Many Nigerians will find Buhari’s argument uncomfortable precisely because it confronts a reality they have normalized. Prominent social commentator, Muhammad Bello Buhari, has criticized Nigeria’s patronage-driven employment culture, saying elected officials, particularly legislators, should not be seen as distributors of jobs.
In a country where unemployment is high and recruitment processes are often opaque, citizens have come to see political connections as survival tools rather than moral compromises. For young people shut out of transparent opportunities, asking a lawmaker for a job feels less like entitlement and more like a rational response to a broken system.
This is why Buhari’s critique will resonate as both truthful and harsh: it exposes a culture born not only of personal failings but of institutional collapse.

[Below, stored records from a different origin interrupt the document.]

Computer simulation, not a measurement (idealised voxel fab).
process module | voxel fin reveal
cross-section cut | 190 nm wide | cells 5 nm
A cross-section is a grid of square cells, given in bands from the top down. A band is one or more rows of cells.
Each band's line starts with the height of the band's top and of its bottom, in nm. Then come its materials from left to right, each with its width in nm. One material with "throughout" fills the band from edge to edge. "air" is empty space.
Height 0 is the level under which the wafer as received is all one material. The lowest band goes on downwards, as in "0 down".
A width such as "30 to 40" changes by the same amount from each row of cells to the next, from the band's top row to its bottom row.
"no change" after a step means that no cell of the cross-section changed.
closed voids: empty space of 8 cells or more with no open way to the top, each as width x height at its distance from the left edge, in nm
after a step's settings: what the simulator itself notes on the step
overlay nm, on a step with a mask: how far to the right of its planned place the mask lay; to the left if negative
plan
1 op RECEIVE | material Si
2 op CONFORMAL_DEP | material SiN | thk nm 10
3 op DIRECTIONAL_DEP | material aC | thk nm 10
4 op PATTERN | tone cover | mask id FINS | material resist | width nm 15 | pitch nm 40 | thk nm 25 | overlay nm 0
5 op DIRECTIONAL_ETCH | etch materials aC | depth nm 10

Still, the broader takeaway is not a dismissal of citizens’ desperation but a call to reset expectations on both sides. Nigerians increasingly believe that real change will only come when public jobs are filled through open, competitive processes and politicians are judged by the quality of laws they make, not the number of favors they dispense.
Strengthening merit-based recruitment, enforcing transparency in public hiring, and expanding private-sector job creation are steps many would see as more sustainable solutions. Until the system rewards competence over connections, the cycle Buhari condemns is likely to persist no matter how loudly it is criticized.